On the way to and from work, I’ve been listening to A History of the World in Six Glasses. Author Tom Standage runs through this history (primarily a history of the West) by looking at beer, wine, spirits, coffee, tea, and cola. And it’s remarkable how well this gimmick works. I had no idea beer played such a vital role in the beginning of civilization (i.e., humans living in cities): the first writing samples often indicate amounts of beer stored in temples or warehouses and paid to workers, and the world’s first written recipe tells how to make beer. Beer was so much a part of city life, anyone who didn’t drink beer was considered a rude bumpkin. How things have changed!
Similarly, wine contributes to and is emblematic of the Greeks’ ideas of equality and free discourse. The symposium, essentially a Greek dinner party for intellectuals, was named from roots meaning “drinking together.” As it happens, I even blogged just a few weeks ago about Plato’s proposed use of wine drinking in his Laws. After a follow-up on the importance of wine to the Romans and Christians, the “history of the world” then jumps to the Atlantic slave trade of the seventeenth and eighteenth centuries for a look at spirits. But something like continuity returns with the section on coffee: the clarity (or apparent clarity) that comes from drinking this new concoction from Arabia perfectly suited the Enlightenment discussions of eighteenth-century France.
I’ve been thinking about what a parallel book based on music would look like. I first thought of A History of the World in Six Pieces. But then most historical pieces don’t have the long-term social prevalence that Standage’s six drinks do. Gregorian chant and Messiah come to mind as the notable exceptions that prove the rule. So how about A History of the World in Six Genres? I thought about sacred song, the motet, the mass, the opera, the symphony, and the recorded popular song. But if the first idea proved too narrow, this one is way too wide: each of those genres could fill (and has filled many times over) its own large volume of history.
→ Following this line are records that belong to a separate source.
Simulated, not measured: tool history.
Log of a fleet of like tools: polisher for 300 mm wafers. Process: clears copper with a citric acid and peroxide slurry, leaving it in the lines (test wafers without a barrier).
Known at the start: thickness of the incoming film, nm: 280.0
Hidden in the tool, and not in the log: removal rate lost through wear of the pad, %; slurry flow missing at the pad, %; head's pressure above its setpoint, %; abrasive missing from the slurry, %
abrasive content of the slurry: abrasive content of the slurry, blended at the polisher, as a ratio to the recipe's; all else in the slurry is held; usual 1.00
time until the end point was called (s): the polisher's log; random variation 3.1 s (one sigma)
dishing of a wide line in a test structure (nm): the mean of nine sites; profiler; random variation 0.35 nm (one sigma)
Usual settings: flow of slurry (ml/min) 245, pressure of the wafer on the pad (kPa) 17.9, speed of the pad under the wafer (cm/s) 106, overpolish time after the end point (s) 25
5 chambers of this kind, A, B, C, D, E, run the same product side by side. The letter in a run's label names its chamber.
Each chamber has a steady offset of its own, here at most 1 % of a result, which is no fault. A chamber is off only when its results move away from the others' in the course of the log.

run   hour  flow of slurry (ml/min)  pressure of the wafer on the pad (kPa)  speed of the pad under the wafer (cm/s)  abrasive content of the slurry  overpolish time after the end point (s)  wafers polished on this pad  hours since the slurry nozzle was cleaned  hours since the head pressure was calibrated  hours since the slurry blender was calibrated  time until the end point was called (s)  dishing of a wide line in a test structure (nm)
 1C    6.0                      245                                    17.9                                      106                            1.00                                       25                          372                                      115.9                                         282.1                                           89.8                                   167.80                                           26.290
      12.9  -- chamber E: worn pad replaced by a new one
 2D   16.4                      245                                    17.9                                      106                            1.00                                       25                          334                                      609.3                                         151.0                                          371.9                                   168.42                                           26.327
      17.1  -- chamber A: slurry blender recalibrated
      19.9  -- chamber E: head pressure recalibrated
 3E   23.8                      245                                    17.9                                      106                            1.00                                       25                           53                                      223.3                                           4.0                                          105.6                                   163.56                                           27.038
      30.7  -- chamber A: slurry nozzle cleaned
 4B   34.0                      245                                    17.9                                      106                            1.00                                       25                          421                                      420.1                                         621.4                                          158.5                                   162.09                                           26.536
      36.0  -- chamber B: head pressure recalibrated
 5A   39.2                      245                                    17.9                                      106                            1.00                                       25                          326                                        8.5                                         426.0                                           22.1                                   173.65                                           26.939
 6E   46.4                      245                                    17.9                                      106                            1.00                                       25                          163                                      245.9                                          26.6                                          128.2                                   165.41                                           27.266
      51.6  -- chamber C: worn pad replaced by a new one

But what about six pieces that represent six genres? I may be on to something. The thread of history would have to weave backwards and forwards rather than being stretched out in one linear path. But the book might look something like this. It could start with Bach’s choral hymn “O Haupt voll Blut und Wunden” (“O Sacred Head Now Wounded”). As a representative of sacred song, the section could discuss the Greeks’ religion through the Seikilos hymn, Charlemagne though the unification of Gregorian chant practice, and the Reformation. Machaut’s “Ma fin est mon commencement,” in representing the medieval chanson, could support stories about Frankish barbarians and the rise of nation states and modern languages in the Middle Ages. Mozart’s Marriage of Figaro could launch a brief history of opera that would in turn outline the Florentine Renaissance, the English Civil War, absolute monarchies of the seventeenth century, and (through Figaro himself) the downfall of those same absolute monarchs.
Would it feel like cheating to represent the symphony by Dvořák’s New World Symphony? The genre tells the story of the rise of the middle class and Enlightenment thinking, and the Czech’s peculiar work (my least favorite of his, actually) could provide an excuse for covering both the discovery of America and the revolutions and nationalistic movements in nineteenth century Europe. And then how could one responsibly discuss “All You Need Is Love” without covering the Industrial Revolution, two World Wars, and postmodernism?
It’s a book I will never write. But after putting this post together, I think it’s a really good book that I will never write.